The new season of minor league hockey play has begun, the fans check the stat lines nightly, and we all prep ourselves for weekend trips to the rink. With each new season, there is a two-fold product unfurled for us on the ice – new faces & familiar vets. Like any good hockey fan, I attend games locally and cheer my team to victory. As one that not only cheers, but actively writes about minor league hockey, I find that viewing and critiquing the enemy is as important as following your own fan persuasions.
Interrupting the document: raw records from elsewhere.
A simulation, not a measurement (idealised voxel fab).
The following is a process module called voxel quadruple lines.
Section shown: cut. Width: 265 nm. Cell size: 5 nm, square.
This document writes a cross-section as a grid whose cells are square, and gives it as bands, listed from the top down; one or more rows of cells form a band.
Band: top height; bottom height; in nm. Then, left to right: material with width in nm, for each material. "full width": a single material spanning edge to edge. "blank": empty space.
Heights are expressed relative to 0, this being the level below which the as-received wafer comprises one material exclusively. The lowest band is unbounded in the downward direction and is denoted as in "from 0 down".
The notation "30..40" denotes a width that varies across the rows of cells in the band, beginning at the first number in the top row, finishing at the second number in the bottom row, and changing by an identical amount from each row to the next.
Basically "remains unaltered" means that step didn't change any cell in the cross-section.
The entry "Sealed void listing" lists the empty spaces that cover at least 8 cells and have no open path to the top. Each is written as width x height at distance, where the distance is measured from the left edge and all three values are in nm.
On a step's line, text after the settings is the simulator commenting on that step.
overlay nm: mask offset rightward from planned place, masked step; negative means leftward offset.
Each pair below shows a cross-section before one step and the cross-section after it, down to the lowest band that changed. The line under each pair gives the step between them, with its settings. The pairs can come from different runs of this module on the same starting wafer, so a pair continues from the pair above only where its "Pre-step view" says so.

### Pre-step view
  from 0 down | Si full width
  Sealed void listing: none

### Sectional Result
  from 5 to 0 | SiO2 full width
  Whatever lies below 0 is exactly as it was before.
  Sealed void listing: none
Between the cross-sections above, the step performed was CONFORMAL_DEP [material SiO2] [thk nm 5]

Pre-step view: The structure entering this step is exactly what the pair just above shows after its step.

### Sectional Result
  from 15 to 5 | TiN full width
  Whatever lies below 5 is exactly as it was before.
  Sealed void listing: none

The Oklahoma City Barons home opener was a hot mess of excitement. Following a season opener for the Barons where they were drubbed 7-0 in Cedar Park, Texas, less than a week later they’d meet the same team on home ice, but with different results. The Barons delved out a dose of beat down greater than that of the Stars, and punished the boys from the south 10-1 in which every line scored once, and sometimes twice. If last season’s Linus Omark 5+1 goals in one game was the greatest individual performance of the young Barons, this 10-1 victory was the greatest team effort. Needless to say, the team looked good. The Stars, the complete opposite.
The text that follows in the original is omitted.